For almost two years now, Trudee Wynn has been bringing in the dough at Rend Lake College. It is not the baking kind, nor is she amassing a personal fortune. She is writing grant proposals for the public, two-year community college and doing so quite successfully.
Technically, Wynn is the RLC Resource Development Specialist, reporting to the Executive Director of the Rend Lake College Foundation, Pat Mitchell.
She emphasized, however, the distinction between the two functions. Grant writing is not fund-raising, which is more like what the Foundation does.
So what exactly is a grant? A grant is a monetary award given by a funder. Wynn does the legwork and completes the grant paperwork, either in the form of an application or a proposal, which is a written request asking for money from entities such as a government agency, a foundation or a corporation.
There are several sources to look for these type of funds, such as Federal and State governments, private and corporate foundations, local organizations and private businesses.
According to Wynn, the grant request may be submitted in the form of an application or a proposal. The difference? An application is supplied by the funder, whereas a proposal is more of a free-flowing grant request.
Now that we have determined what a grant is, what is next?
First, the grant-writer takes a closer look at the organization. What programs are strong? What new programs need funding? Who can be our new funding partners?
"We really look at ‘How is Rend Lake College going to benefit from this project?" she said.
At the present time, for example, Wynn is working to find matching funds for a new Applied Science building on the Rend Lake College Ina campus. The state has earmarked funds for 75 percent of the project, leaving RLC to provide the remaining 25 percent.
She also is searching for money to construct a track for the two-time National Championship Warrior Cross-Country team.
"There’s not a lot of grant money out there for that sort of thing," she admitted. "But they really deserve to have their own track after bringing the young program to such national prominence after only three years in existence."
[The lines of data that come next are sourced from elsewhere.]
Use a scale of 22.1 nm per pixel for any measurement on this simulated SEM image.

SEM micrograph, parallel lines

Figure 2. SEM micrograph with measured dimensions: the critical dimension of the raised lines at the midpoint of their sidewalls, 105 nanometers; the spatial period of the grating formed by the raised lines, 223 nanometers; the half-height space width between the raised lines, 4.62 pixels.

The challenge, she said, is trying to find the right grant to fit the need and then making the necessary adjustments to make it fit.
Another invaluable tool in the grant writing community is the use of networking - the web and several list-services, as well as others in similar positions at community colleges.
"Sometimes, I get hung up and I’ll call my counterparts, tell them what I’m trying to do and, hopefully, they can lead me in the right direction," she stated.
The college also has great relationships with the Southern Illinois Collegiate Common Market (SICCM) and Southern Illinois University-Carbondale, partnering with them on several grants. There is a lot of cooperation with high schools in RLC’s eight-county, 13-school district.
Political connections at both the State and Federal levels are important, also. For example, Wynn indicated, a local representative may serve on a subcommittee integral to a project. He/she can let the right people know what is going on and that the project is coming through the pipeline.
Rend Lake College has a long history of grants, including programs such as AmeriCorps, Upward Bound and Child Care Resource and Referral. And Wynn has a well-qualified cast of supporting players, who are intimately involved with those programs and know the script.
"For FY03, total grant funding at Rend Lake College will exceed $4.5 million," she boasted. "We ave many grants which roll over but you still have to do the paperwork."
With belts tightening everywhere, and taking into account Illinois’ budgetary shortfalls, competition is likely to get tougher. Many sources have reduced the amount of money they are granting. That means Wynn has to work even harder at getting new grants or renewing old ones.
One of the hardest aspects of being in the grant business is the personnel involved. Many people’s jobs hang in the balance when you are talking about grant-funded programs.
"If the grant does not get renewed, these folks are out of jobs," she said. Because of that, the waiting game is one of the biggest stressors for her.
Likewise, there is an upside to writing grants.
"I tell Pat [Mitchell], being in this position, you really have your hand on the pulse of the college and the direction in which it is going," said Wynn.
"It’s exhilarating!" she added, citing specifically, the big projects in the works and new curriculum coming to RLC.
Wynn gets the opportunity to meet and work with many different people. The job requires much teamwork, because she has to get those involved who know the programs and their needs.
She lauded those faculty members who continually are looking for ways in which to improve the quality of education students receive at Rend Lake College through the use of grants for new equipment and opportunities for field study.
Wynn, whose background is in accounting, said no one really goes into grant writing. She holds a Bachelor of Science Degree from Southern Illinois University-Carbondale.
Wynn is married to former Benton Ranger and SIU Saluki hoops standout Matt Wynn, who is now the Head Boys Basketball Coach at his high school alma mater. They have two children, Bailey and Gehrig.
Things are looking pretty good for the partnership of Trudee Wynn and Rend Lake College, with many exciting grant projects on the horizon for both.